Being a Startup Founder Sometimes Feels Like Being Alone in a Cave and Looking Out.
I am a founding member of an active startup founders group. We started with a dozen or so entrepreneurs and I appreciated it because being a startup founder without a partner can be a lonely endeavor. I’ve seen a lot of fellow entrepreneurs walk in and out of the doors over many years. I can now tell if someone is going to “make it” after about three meetings. Here are my observations of why they eventually don’t succeed:
1. They don’t show up. If you want to be successful, you have to show up. I mean that literally and figuratively. You have to show up on a consistent and regular basis. Even if you are tired and can’t seem to find your customers, you are not booking sales, you are getting rejected and you know deep inside your gut that you probably have to pivot your plan, even though you are exhausted. You must keep going — putting one foot in front of the other, executing the marketing plan, calling on customers, pivoting if necessary — you just keep at it. Do they show up on time? If you can’t show up at our meetings on time, what about their business meetings? What if you have a meeting with a venture capitalist? Are you going to be late? Are you going to flake and not show up? Because you and your husband had a fight? Being a C.E.O. of your own startup company is being a self-starter in the truest sense. If you aren’t 100% committed to this, you just won’t make it.
2. They aren’t willing to sacrifice. There is a lot of inherent sacrifice in starting a company. Generally, you have to work long hours, drain your savings, if you’re lucky enough to have some, borrow from friends and family to get started, if you’re lucky enough to have some, give up the money you would make in another job which is called “opportunity cost” and give up time with your family and loved ones. Whenever I see that members aren’t willing to make sacrifices, I know that they are finished. And it has happened with regularity. Usually they will take a job and not come back. Prepare yourself for a lot of sacrifice and if you’re not willing to accept that, you won’t make it.
3. They don’t accept the fact that it’s most likely going to take a long time. This is closely related to sacrifice, but it’s more than that. There is a perseverance factor to it and a necessity of faith. A major problem that I’ve noticed is what I call, “The Spouse Factor.” It’s when the spouses, usually women because most founders are men, I’m sorry to say, think it’s taking too long and give up on their husband’s dream. It is sometimes accompanied by ultimatums and all kinds of bad behavior that I won’t go into here. And it’s sad, really. Because you have this person who is putting it on the line every day working as hard as they can. They are trying to have faith in themselves. Some spouses won’t even get a job. Sometimes the lack of support is breathtaking. My advice is to talk to your spouse before you start a company and make sure they are completely on board. For a long time. And make sure you are, too. The myth of starting a company and selling it to Facebook in three years is just that. It’s a myth. If you don’t know this going into it, you won’t make it.
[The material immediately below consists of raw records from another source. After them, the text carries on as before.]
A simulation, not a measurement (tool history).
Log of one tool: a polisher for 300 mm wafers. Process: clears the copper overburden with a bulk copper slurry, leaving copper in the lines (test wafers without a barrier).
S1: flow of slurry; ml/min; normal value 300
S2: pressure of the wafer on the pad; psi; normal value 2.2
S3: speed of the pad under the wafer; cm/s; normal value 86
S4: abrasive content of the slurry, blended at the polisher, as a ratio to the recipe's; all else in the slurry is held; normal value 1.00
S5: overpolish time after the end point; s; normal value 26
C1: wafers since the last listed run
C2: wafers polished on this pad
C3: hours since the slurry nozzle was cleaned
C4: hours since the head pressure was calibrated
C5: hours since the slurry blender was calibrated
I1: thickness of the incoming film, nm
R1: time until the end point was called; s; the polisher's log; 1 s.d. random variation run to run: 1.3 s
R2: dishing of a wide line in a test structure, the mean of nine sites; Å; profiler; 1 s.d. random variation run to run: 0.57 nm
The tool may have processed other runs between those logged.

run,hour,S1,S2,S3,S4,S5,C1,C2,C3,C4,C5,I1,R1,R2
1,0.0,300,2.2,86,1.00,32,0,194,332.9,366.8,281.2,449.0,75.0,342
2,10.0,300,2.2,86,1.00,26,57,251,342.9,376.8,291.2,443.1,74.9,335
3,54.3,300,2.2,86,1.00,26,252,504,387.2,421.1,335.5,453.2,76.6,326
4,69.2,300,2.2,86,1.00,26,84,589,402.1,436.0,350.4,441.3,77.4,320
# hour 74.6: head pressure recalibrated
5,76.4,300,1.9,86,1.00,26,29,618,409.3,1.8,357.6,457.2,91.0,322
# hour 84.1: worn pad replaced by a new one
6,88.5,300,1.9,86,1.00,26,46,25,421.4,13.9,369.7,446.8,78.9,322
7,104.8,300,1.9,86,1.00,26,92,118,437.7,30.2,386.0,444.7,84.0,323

4. They can’t, or won’t sell what they are making. My first job out of college (Penn State) was selling encyclopedias. I generated my own warm leads by doing magic shows at pre-schools and elementary schools. Yes, I became sort of a magician, and I was good. My low point in the job of selling encyclopedias was going into apartments, in the Housing Projects in Washington D.C., where the rats were as big as possums and the cockroaches ran along the kitchen walls with impunity like it was the Capital Beltway - at a time when my potential customers and I were sitting there talking with the lights on! That year, in between undergrad and grad school, I made over $40,000.00 (almost $119,000.00 in today’s dollars) and I was able to start paying for my first year of grad school at Georgetown University. Moreover, I learned how to sell. Steve Blank, the famed Silicon Valley entrepreneur and Stanford University professor says, “you will find no answers inside your office”. You have to “get out of the building and knock on doors”. I believe that is something very few people are comfortable with, but one that every entrepreneur must learn. I don’t care what you end up doing in life, and I don’t care how you do it, but learn to sell. If you don’t, you won’t make it.
5. They don’t take advice. In our group, members present the most pressing issue that they are dealing with that month, and we have a methodology to “process” that issue. It includes a lot of questions and a lot of feedback. When someone is taking the time to give you advice, especially if it is in a group and collective intelligence is at work, you should listen. Try not to be defensive. And you should take action on that advice. After every processing session, that person is given a Call to Action, or CTA. If they come back without seeing their CTA through, that does not bode well for them. As a startup founder, you are going to need advice from other people because there is no way you can know everything you need to know to do this. I’m not saying you have to listen to everything everyone tells you, but I am saying that if you have smart advisors, or paid professionals, you need to be able to evaluate their advice and act on it. If you can’t, you won’t make it.
6. They aren’t willing to change. Are they so entrenched in their vision that they can’t accept that the world doesn’t want their exact product or service, or that there is something wrong with their product, service, or business model and it needs to be changed? Almost every startup business has to pivot. What is a pivot? It’s when you change your business model in some way because your current model isn’t working. In my latest business, Bloomers Island, I’ve pivoted four times. I know it can be exhausting after your first try and it’s difficult to start over. If that’s the case, take a couple weeks off. I got so burned out after my first couple of years and first couple of pivots, that I went to South America for six months. It was the best thing I ever did. At the end of the day, if you’re not willing to make changes, you won’t make it.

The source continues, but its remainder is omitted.